The problem: find \(\phi :Q_T\rightarrow \mathbb {R}\) such that

$$\begin{aligned}&\partial _t \phi (t,x) - a(t,x)\int _\Omega \rho (x-y) (\phi (t,y)-\phi (t,x))dy = b(t,x), \end{aligned}$$
(22)
$$\begin{aligned}&\phi (0,x) = c(x), \end{aligned}$$
(23)

where \(\rho \in L^\infty (\mathbb {R}^N)\), \(a,b \in L^\infty (Q_T)\), and \(c\in L^\infty (\Omega )\), has a unique solution such that

$$\begin{aligned} \phi , ~\Delta ^{\!1,\rho } \phi \in C([0,T];L^\infty (\Omega )), \text { and } \partial _t \phi \in L^\infty (Q_T), \end{aligned}$$
(24)

where \(\Delta ^{\!1,\rho } \phi (t,x)=\int _\Omega \rho (x-y) (\phi (t,y)-\phi (t,x))dy\). In addition, if ab and c are non-negative then \(\phi \) is non-negative.
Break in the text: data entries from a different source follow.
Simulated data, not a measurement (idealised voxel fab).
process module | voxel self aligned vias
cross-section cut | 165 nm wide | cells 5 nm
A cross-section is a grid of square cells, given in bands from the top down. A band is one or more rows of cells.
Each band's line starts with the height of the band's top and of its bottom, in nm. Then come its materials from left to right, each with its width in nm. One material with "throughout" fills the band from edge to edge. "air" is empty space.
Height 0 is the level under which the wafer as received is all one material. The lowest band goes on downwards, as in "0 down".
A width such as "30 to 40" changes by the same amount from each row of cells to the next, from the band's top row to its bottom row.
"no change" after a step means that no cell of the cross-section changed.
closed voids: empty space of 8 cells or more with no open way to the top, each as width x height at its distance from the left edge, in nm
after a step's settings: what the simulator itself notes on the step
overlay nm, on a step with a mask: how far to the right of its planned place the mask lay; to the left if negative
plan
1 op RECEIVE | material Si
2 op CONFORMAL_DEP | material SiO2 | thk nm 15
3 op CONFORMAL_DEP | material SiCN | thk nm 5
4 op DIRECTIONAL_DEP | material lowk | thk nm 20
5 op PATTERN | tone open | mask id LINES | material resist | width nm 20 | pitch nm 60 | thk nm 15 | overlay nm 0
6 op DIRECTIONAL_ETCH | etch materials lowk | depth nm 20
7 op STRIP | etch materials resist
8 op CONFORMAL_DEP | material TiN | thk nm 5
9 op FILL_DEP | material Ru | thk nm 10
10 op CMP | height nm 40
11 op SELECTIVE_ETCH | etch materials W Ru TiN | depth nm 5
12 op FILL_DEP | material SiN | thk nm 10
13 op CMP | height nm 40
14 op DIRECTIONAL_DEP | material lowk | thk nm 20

The proof of this and the other lemmas used for proving Theorem 1 are given in Sect. 4. In the following, we shall use the notation

$$\begin{aligned}&\Delta ^{\!n}\varphi (t,x) = \int _\Omega J_n(x-y)(\varphi (t,y)-\varphi (t,x)) dy, \quad \text {for any}\quad \varphi \in L^1(Q_T),\\&{\tilde{p}}_i(\textbf{u}) := p_i(\textbf{u})/u_{i}= \alpha _i -(\beta _{i1}u_1+\beta _{i2}u_2). \end{aligned}$$

Corollary 1

Let \(\varphi _{in} (t,x)= e^{-\lambda (T-t)}\phi (T-t,x)\), where \(\lambda >0\) is a constant and \(\phi \) is the non-negative solution of (22)–(23) corresponding to \(\rho (x)=J_n(x)\), \(a(t,x)={\tilde{p}}_i(\textbf{u}_n(T-t,x))\), \(b(t,x)=-e^{\lambda t}\psi (T-t,x)\sqrt{{\tilde{p}}_i(\textbf{u}_n(T-t,x))}\), and \(c=0\), being \(\psi \in L^\infty (Q_T)\) a non-positive arbitrary function. Then \(\varphi _{in}\) is a non-negative solution of

$$\begin{aligned}&\partial _t\varphi _{in}+ {\tilde{p}}_i(\textbf{u}_n) \Delta ^{\!n}\varphi _{in} - \lambda \varphi _{in} = \sqrt{{\tilde{p}}_i(\textbf{u}_n)} \psi{} & {} \text {in }Q_T,&\end{aligned}$$
(25)
$$\begin{aligned}&\varphi _{in}(T,\cdot ) = 0{} & {} \text {on }\partial \Omega ,&\end{aligned}$$
(26)

with the same regularity than \(\phi \), see (24).

Proof of Corollary 1

By Theorem A, we have that \({\tilde{p}}_i(\textbf{u}_n) \in L^\infty (Q_T)\) is non-negative, so that \(\rho ,a,b,c \in L^\infty \) are non-negative. By Lemma 1, there exists a unique non-negative solution \(\phi \) of problem (22)–(23) corresponding to this data. A simple calculation shows that \(\varphi _{in}\) is then the non-negative solution of (25)–(26) inheriting the same regularity than \(\phi \). \(\square \)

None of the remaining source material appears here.